The only way out
is letting your guard down and never die forgotten
Forgive me my love
I stand here all alone
And I can see the bottom
Promise me you'll try,
to leave it all behind
Cause I've elected hell,
lying to myself
Why have I gone blind?
Live another lie
You.
Jacob called.
He wouldn't talk to me, he asked me not to say anything, just to put the kids on one at a time. His voice was hoarse. His tone defeated and devoid of anything. When the kids were finished and Ruthie hung up despite my pleas for Jacob not to hang up as I grabbed for the phone they said only that he told them he loved them very very much and to look after mommy until he gets back. And that he loves mommy too and to tell her.
Until he gets back.
Until he gets back.
If he hadn't said that part I would have died. Solemn promises all around. He needs to look after mommy.
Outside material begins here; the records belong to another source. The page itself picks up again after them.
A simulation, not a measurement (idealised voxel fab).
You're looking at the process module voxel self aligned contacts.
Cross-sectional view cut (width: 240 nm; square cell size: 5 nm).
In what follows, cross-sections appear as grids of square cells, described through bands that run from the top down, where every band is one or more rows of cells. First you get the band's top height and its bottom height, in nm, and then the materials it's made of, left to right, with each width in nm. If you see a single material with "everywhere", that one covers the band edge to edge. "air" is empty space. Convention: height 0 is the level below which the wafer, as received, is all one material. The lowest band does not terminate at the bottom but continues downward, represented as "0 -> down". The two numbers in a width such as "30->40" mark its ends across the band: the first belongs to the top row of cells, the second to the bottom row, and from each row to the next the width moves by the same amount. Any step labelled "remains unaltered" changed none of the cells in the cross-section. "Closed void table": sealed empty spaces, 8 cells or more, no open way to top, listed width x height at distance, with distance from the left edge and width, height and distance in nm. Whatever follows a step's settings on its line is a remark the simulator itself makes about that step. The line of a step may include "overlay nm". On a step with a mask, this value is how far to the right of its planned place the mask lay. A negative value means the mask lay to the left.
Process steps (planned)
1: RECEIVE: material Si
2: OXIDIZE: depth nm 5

Live as though he is watching over you. A post-it on the side of the fridge. It's been there for three years.
Right. Who is he? I used to think that was God. Then I thought maybe it was Cole. Perhaps it's Jacob and he's maybe not far away. It would explain why I ate dinner last night with the kids even though I had no hunger, no taste and no drive to keep going except for hope that he might be proud that I haven't curled up into a ball and gone away somewhere dark inside.
He knows I can't, and this is my lesson. Keeping moving forward, that's the lesson, and waiting, that's the lesson too.